Monday, March 15, 2010

The Politicization of Everything (that the other side is doing)

Frank Rich wrote a NYT op-ed this weekend that began by criticizing former White House Press Secretary Dana Perino and former NYC Mayor Rudolph Giuliani for their ideological readings of 9/11. Giuliani was appearing on ABC's Good Morning America in January; Perino, on FOX's Hannity last November.

"We had no domestic attacks under Bush," Giuliani declared (though he probably meant after 9/11).

"We did not have a terrorist attack on our country during President Bush's term," Perino stated. "I hope they [the Obama administration and the liberal wing of the press] are not looking at this politically. I do think we owe it to the American people to call it [the Ft. Hood shooting] what it is [a terrorist attack]."

The Rich piece is really about the extent to which Karl Rove (in his recent memoir) and Keep America Safe (a new foreign policy advocacy group founded by Liz Cheney and Bill Kristol) engage in ideologically heavy-handy historical revisionism.

"To hear them tell it," Rich writes, "9/11 was so completely Bill Clinton’s fault that it retroactively happened while he was still in office. The Bush White House is equally blameless for the post-9/11 resurgence of the Taliban, Al Qaeda and Iran. Instead it’s President Obama who is endangering America by coddling terrorists and stopping torture."

But I'm most intrigued by Perino's request that others not mislabel last year's horrific Texas tragedy for politically motivated reasons. It is the hollowness of such a call that moves me. And so many people make it. These days, the opening salvo of just about any debate is usually grounded in the charge that the other side's position is over-determined by mere politics and extremist ideology (as opposed to the speaker's own relatively neutral, fact-based analysis). Admittedly, Rich's essay implicitly pivots on something close to that same move. As does my own posting. But it is a question of degree and kind. And of what one imagines to be the categorical difference between competing sides of any social issue.

For instance, the claim that only left-leaning justices might be described as "activist judges" is silliness. Pure balderdash. Just this week, we find out that Virginia Thomas, wife of Supreme Court Justice Clarence Thomas, is starting a conservative lobbying organization (with links to Tea Party groups). It isn't the Justice himself, but her activists efforts will probably reflect the ideological assumptions behind the kinds of Supreme Court decisions that her husband has been making since the early 1990s. Why don't conservative pundits consider his opinions instantiations of judicial activism? Will that be harder to deny with his wife literally functioning as a political activist? (For those who want to imagine "originalism" as some kind of innoculation from petty politicking, read Matthew Engelke's A Problem of Presence. He's talking about Christian Scripture, not the Constitution, but he unpacks the "semiotic ideologies" that anchor claims about written words that are imagined to speak for themselves, or even to speak at all.)

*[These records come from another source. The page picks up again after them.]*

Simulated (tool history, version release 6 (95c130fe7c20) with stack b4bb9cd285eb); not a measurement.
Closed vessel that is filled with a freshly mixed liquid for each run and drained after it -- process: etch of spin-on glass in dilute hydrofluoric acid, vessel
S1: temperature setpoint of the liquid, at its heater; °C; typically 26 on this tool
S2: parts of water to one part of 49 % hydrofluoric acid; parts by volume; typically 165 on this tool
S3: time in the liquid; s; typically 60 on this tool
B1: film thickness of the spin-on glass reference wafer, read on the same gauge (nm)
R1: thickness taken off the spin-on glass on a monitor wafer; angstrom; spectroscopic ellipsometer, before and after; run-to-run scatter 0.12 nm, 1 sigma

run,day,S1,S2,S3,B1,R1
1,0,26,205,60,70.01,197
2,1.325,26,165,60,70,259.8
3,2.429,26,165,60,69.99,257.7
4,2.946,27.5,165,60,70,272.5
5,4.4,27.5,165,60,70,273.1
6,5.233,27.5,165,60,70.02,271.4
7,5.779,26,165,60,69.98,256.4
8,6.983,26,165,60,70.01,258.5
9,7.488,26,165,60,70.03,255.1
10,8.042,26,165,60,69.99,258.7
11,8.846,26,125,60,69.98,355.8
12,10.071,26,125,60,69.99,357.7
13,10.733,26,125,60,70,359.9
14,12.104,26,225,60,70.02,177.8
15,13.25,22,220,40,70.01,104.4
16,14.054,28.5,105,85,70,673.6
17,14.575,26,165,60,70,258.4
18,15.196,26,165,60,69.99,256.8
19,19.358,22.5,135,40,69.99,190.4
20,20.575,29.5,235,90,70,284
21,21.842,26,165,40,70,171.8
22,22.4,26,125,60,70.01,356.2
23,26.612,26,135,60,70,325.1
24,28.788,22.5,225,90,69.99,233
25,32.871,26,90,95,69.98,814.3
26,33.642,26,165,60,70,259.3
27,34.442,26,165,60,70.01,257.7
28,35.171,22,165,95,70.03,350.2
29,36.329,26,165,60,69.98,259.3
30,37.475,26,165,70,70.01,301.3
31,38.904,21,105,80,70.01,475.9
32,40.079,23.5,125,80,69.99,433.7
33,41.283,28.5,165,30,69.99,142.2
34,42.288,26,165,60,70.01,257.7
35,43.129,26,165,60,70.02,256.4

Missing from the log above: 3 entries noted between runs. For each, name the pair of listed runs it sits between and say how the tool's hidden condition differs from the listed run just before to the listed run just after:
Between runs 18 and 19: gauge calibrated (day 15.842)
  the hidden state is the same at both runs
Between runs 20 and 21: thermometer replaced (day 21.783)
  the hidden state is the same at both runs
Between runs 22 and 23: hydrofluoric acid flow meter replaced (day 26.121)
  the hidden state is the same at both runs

An invocation of "the political" (to describe "the other side" and its self-serving motivations) is probably one of the most political moves (by that very same definition of self-servingness) in our current rhetorical arsenal. It is also a catchall term, ubiquitous in its squishy polyvocality.

For example, I can't tell you how many queries I get from Chronicle readers who want the inside scoop on the weekly's coverage of events: Why haven't they run an article on the racial angle of that Amy Bishop shooting? Do you know that the Chronicle you write for engages in some unethical censoring of its readership vis-a-vis their comments to articles, especially posts left by "conservative" readers? Just today, somebody was concerned that they hadn't found any coverage of the recent deaths at Cornell University. Is the Chronicle being pressured not to cover the story? The person asked this last question with implications that hover closely to a more non-partisan invocation of the political (to describe "backstage" machinations with a conspiratorial tinge, an example of the political's amazing elasticity).

Moreover, the political is cannibalistic. It feeds off other things, making it more difficult to disentangle political posturing from meaningful political practice. Political incentives can compel people to, say, pounce on Rep. Eric Massa. But that doesn't mean that Massa's actions should be defended, because his attackers smell political blood. (Of course, the logic of our current political/partisan system usually means that we defend our teammates almost no matter what, even to the point of hypocrisy and egregious double-standardism.)

Everything is political. And you don't have to be a card-carrying Foucauldian to think so. Even still, two things seem worth mentioning (as ways to organize and ground such an ostensible truism).

1) Claiming some kind of non-political Archimedean vantage point from which to survey the ideological landscape is unhelpful. And a lie. We can aspire toward greater degrees of objectivity without matter-of-factly declaring that our team (unlike the other side) has already achieved it.

2) Attempts to dismiss other positions as merely political distracts us from the point. The option isn't apolitical vs. political. And the folks who most adamantly declaim that the other guys have cornered the market on political motivations have drunken their own Kool Aid. Or they are betting on the fact that they can get some of us to drink it for them.